First thing to know is that on average speeds problems weight is time. It means on which leg you spend more time traveling your average speed will be closer to the speed at which you traveled that leg.

If you spend the same amount of time on each leg your average speed will be average of your actual speeds, regardless of how much distance you traveled at each leg.

Let’s say first you traveled for 3 hours at 40 miles per hour. And then you traveled for 3 hours at 60 m/h. Because you spend equal amount of time on each leg your average speed will be 50 miles per hour. Which is (60 + 40)/2 = 50 miles per hour. You need to internalize this concept in order to do this kind of problems fast.

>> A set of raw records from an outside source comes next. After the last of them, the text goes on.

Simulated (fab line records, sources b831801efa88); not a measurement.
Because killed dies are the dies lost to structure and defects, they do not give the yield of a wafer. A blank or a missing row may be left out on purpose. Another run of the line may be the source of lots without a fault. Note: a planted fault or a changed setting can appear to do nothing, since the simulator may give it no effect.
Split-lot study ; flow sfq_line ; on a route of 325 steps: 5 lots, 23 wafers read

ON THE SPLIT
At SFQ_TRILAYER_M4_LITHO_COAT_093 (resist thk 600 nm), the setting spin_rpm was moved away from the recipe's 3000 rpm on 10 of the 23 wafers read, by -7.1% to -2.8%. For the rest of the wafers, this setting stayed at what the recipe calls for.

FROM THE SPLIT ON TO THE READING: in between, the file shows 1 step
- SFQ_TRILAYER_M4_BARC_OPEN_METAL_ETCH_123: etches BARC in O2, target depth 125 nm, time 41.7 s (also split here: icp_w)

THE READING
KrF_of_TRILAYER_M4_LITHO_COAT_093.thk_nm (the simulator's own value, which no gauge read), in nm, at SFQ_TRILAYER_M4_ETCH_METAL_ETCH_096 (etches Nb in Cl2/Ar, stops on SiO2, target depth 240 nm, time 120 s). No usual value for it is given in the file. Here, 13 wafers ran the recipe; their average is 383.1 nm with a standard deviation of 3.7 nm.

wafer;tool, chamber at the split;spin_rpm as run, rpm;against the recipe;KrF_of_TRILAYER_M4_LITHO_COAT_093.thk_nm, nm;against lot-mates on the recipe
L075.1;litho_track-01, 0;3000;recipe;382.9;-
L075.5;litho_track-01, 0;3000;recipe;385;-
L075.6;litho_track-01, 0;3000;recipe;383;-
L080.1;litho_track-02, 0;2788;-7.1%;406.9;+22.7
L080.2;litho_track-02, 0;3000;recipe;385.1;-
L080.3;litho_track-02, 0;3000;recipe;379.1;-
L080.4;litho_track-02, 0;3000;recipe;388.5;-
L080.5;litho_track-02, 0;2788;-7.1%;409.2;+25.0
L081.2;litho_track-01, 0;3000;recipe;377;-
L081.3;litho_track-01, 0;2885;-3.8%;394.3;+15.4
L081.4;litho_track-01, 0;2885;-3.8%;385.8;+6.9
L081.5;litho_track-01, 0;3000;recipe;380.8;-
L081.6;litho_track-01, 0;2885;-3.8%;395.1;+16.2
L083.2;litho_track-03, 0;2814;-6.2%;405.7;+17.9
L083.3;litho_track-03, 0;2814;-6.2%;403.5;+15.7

To come back to our problem. Lets make x equal to 50 percent. Because distance of each leg is equal, time spent on the first leg will be greater than the time spent on the second leg. Mean of 40 and 60 is 50. But because Francie spent more time at 40 mph, her average speed for entire trip will be closer to 40 mph than to 60 mph. In other words her average speed will be between 40 and 50 mph.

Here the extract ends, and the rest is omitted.